Q: How can parents prepare their children to react well when their
faith is brought into question? How do they equip them to speak the truth?
It depends on the situation at hand,
but a general encouragement might be this: God is real.
We can let our kids know directly and
repeatedly that we, their parents, know God is alive. We can also give them
personal examples from our own lives about why we believe that:
·
How we came to
that faith
·
Instances where
we faced others calling our faith into question
·
Our own doubts
and how God has called us back to that truth over and over again
We can encourage our kids to remember
that they are not defending a religion; they are building a relationship with a
God who wants to have relationship with everyone, even though not everyone
wants a relationship with him. That is a complicated matter, but our job (especially
as younger Christians) is to simply walk out the relationship we are developing
and enjoying with God. That way when our friends have questions, we can
honestly answer what we know about praying to God, reading his Word, and
getting to know God in context of our own walk with him.

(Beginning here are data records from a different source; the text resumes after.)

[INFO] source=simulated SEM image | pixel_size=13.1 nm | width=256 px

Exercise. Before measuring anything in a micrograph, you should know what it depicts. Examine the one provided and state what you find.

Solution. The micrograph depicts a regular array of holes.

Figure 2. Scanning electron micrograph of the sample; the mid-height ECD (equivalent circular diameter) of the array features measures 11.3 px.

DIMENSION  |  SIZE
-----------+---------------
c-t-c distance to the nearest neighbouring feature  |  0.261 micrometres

Q: What question that one of your own children asked caught you
most off guard or was the hardest to answer?
Janelle: When my daughter was in third grade, she prayed for
her brother in kindergarten to win a raffle at school, but when he didn’t, she
was crushed. I told her he was fine! After all, the most important thing
remained true, which was this: God loved him.
She teared up and said, “This is what God’s love feels like?”
Ingrid: When my son was eleven, he asked why he couldn’t
have died instead of his dad, who had taken his own life. The process of
walking through that loss and pain took years, but the personal healing and
restoration of relationship with God could not have happened if we hadn’t continued
to talk and question and pray and love together.